The small island developing state of Saint Kitts and Nevis is already experiencing some of the effects of climate variability and change, including damage caused by an increase in average atmospheric temperature, a reduction in average annual rainfall, and the potential for an increase in the intensity of tropical storms.
Given that rainfall is the sole source of water in St. Kitts and Nevis, and with water demand expected to double in the next ten years due to tourism and agriculture, securing access to both a sustainable water system and a drought prevention system is crucial for the livelihoods of the island communities.
Water availability for agriculture and livelihoods was not a major issue in the small island state until 2015 when the first drought occurred. The drought called for immediate action and the development of a long-term strategy to build resilience against the impacts of climate change.
“The 2015 drought was a wakeup call for Saint Kitts and Nevis, prior to that the country had never experienced water security issues.” Cheryl Jeffers, Ministry of Environment, Climate Action and Constituency Empowerment, Saint Kitts and Nevis
According to data from the national Meteorological Service, Saint Kitts and Nevis is currently experiencing the driest rainy season on record. In August, the average rainfall of 741.8, dropped to 594.1 in 2022, and further decreased to 472.1 in August 2023.
“June to November used to be our rainy season. During these months rainfalls would replenish our wells and water reservoirs, which would then grant us water during the dry season. This balance has been broken, and we are now facing frequent and severe droughts”, explained Vincere Benjamin, St. Kitts Met Services.
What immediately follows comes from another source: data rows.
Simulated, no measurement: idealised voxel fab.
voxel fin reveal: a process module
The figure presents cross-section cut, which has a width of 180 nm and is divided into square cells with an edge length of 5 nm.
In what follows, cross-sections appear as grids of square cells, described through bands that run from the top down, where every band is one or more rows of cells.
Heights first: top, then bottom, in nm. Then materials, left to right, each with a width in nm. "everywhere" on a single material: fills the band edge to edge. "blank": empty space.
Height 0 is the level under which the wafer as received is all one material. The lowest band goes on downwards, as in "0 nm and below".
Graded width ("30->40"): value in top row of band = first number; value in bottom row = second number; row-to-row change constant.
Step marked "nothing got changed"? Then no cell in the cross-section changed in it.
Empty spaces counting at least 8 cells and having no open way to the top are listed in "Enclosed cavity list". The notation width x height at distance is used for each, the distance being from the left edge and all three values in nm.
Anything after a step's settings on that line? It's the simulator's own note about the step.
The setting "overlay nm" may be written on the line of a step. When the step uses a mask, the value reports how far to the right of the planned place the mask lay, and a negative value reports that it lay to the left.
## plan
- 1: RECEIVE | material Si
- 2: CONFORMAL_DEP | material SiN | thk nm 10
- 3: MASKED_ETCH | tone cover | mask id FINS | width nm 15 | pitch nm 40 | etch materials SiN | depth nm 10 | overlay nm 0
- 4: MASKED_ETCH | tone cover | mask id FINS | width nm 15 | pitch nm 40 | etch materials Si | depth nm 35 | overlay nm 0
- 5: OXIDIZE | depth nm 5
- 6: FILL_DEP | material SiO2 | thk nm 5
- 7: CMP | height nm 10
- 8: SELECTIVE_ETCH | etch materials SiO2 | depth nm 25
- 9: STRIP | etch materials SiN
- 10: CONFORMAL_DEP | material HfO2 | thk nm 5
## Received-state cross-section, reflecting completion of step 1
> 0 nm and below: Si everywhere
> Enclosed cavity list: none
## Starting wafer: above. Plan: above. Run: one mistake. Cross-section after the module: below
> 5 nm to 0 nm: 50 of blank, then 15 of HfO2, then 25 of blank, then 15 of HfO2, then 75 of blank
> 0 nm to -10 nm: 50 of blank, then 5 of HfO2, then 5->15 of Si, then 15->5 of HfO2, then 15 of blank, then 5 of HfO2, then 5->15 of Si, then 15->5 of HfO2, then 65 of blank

In response to the early stages of the drought, Saint Kitts and Nevis took several water conservation measures, including repairing leaks, installing cisterns, implementing water rationing, and developing water management contingency plans. To develop a long-term strategy to address climate change impacts, Saint Kitts and Nevis partnered with the CTCN (Climate Technology Centre and Network) to incorporate drought risk modeling as a planning tool for climate change adaptation measures.
CTCN, through its network partner HR Wallingford and Saint Kitts and Nevis Department of Environment, designed a system that combines and analyses several dataset and technologies, which feed into a drought forecasting tool which supports climate change adaptation measures and decision-making.
The technical assistance relied on the involvement of the members of a committed stakeholder working group with experts from the Department of Environment, the Water Services, The Agriculture Departments, The Meteorological Services, the Department of Physical Planning- GIS Office, the Disaster Management Agency, and Clarence Fitzroy Bryant College.
All hands-on deck for water supply resilience
The project implementation built on the following activities:
- Hazard mapping solutions: to pin and highlight areas that are affected by or are vulnerable to drought.
- Water resource assessment: to determine the status and future trends in both water resources and water supply services, with a particular focus on availability and demand.
- Open-source climate data and tools: free to use satellite data, hydrological models, seasonal weather forecasts.
- Hydrological modelling: to simplify a real-world system that aids in understanding, predicting, and managing water resources.
- Early warning systems communication: an integrated system of drought monitoring, forecasting and communication that enables government stakeholders to take timely action to reduce drought risks.
These activities fed into a) a drought risk and water resources assessment in Saint Kitts and Nevis, b) the benchmark, design and implementation of a drought forecasting system, and c) a training series for administrators and users of the drought prediction model in St. Kitts.
In addition, the project identified areas and vulnerable groups, including smallholder farmers, and the tourism sector, most susceptible to water supply shortages. Women and youth were also actively engaged in the implementation phase through training and stakeholder consultations.
Drought risk modelling, how does it work?
The comprehensive drought forecasting system created through CTCN's technical assistance combines data from Earth Observations (EO) satellite imagery, land surface model simulations, weather and climate forecasting, hydrological data, and hydrological modeling. Climate forecasts, ranging from monthly to seasonal timescales, are used to drive a hydrological model. The outputs, combined with EO datasets, are translated into indicators of water stress, including commonly used drought indicators such as the Standardized Precipitation Index. The system generates monthly forecasts of water stress while calibrating results against historical data.
Data and patterns are analyzed to produce a reliable forecast and risk map, which feeds into a visualization tool to assist stakeholders in making data-informed decisions. The model also serves as an alert system for emergencies and the activation of contingency plans. By providing timely information in advance of, or during the early onset of a drought, action can be taken to reduce potential impacts and enhance resilience.
“Thanks to the support of CTCN, we are now moving towards a comprehensive national plan for water management. This plan integrates all available hydrological and meteorological data, monitors consumption, and raises awareness of available tools and practices for water storage and reduction of consumption, both for farming and households. By securing water, we are building resilience and securing a future for the people of these islands," concluded Cheryl Jeffers from the Ministry of Environment, Climate Action, and Constituency Empowerment.
Leveraging the outcomes of this technical assistance, CTCN network member HR Wallingford is developing a Water Information System for the islands and building on the Drought forecasting system, funded by the Caribbean Public Health Agency (CARPHA).